Running for president? You've probably slept here
MANCHESTER, New Hampshire -- Demolition crews recently cleared away what was once the informal headquarters for New Hampshire's first-in-the-nation presidential primary campaigns, the Wayfarer Hotel, in order to make way for apartment building, a Whole Foods, and a bank.
The Bedford hotel, well beyond its prime, still attracted some reporters and campaign staffers, mostly out of habit, until it closed in 2009. By 2000, though, the Wayfarer was already showing its age, when then-Vice President Al Gore came through town. His advance team, alarmed by the musty odor that pervaded the room, was forced to make an emergency run to CVS for an armful of air freshener.
Some longtime journalists remember what it was like in its heyday, though. "It was like Rick's in Casablanca," said former CBS News Anchor Bob Schieffer. "Everybody comes to Rick's. And that's the way it used to be at the Wayfarer. You could just walk in, sit at the bar, and just stay there and everybody eventually came through there and they came mostly every night and stayed through the night."
Convenience has replaced character in recent years. These days, the go-to place is Manchester's Hilton Garden Inn, a nondescript outpost that's architecturally indistinguishable from the other 4,100 in Hilton Worldwide's mid-priced hotel chain.
The "Manchester HGI," as it's called, has been the go-to hotel for the traveling carnival of political staffers, volunteers, journalists and would-be presidents passing through New Hampshire every four years.

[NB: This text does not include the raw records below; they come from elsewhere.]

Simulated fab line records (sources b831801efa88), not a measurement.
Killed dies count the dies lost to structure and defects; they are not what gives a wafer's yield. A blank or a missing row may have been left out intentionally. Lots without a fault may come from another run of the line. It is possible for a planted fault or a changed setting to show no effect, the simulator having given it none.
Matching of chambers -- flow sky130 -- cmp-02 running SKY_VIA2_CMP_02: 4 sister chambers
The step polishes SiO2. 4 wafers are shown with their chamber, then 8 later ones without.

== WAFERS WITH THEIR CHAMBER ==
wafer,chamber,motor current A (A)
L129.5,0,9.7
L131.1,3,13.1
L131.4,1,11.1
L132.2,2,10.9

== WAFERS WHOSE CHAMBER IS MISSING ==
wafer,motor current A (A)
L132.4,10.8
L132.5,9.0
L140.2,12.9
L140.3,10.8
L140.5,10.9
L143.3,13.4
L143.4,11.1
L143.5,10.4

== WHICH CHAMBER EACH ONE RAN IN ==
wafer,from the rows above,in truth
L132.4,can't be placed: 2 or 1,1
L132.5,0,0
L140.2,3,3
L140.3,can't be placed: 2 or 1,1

President Obama, Mitt Romney, Hillary Clinton, Jeb Bush, former Rick Perry - have all laid their heads down here. They've sipped beers at the bar, mingled with staff, hashed out strategy in hotel rooms, dodged nagging reporters and bundled up for the bitter New Hampshire winters in the lobby alongside the business travelers sipping coffee.
It competes for political clientele with the nearby Radisson, the preferred stay for candidates like Chris Christie and journalists who like to be in walking distance to Strange Brew, a popular local bar, or the restaurants on Elm Street.
But for whatever reason - the cranberry cake cookies in the lobb or complimentary kettle corn, or the view of the outfield view of the adjacent minor league baseball stadium where the Fisher Cats play - the HGI has become the most reliable place in New Hampshire to find presidential players.
"Rick Perry was here every day, always in the lobby, sometimes in his sweatpants, talking to everyone," said Brenda Edwards, the HGI's General Manager. "He was a sweetheart."
Perry dropped out of the race earlier this month, but Bush and Lindsey Graham can still be found around the hotel when they're in town for their frequent New Hampshire campaign stops. Graham is fond of the Patio, the hotel's outdoor restaurant overlooking Fisher Cat Stadium. Cold weather comes early to New Hampshire, so he's now transitioned indoors to the hotel bar, where he unwinds with a Riesling or Bailey's Irish Cream.
Bush watched a New England Patriots game at the bar a couple of weeks ago after a town hall in Salem, where he told the crowd he needed to grab "a brewski." But as a TV screen above the bar showed Tom Brady's four touchdowns, Bush sipped three Glenlivet scotches while he sat the bar with a handful of staffers.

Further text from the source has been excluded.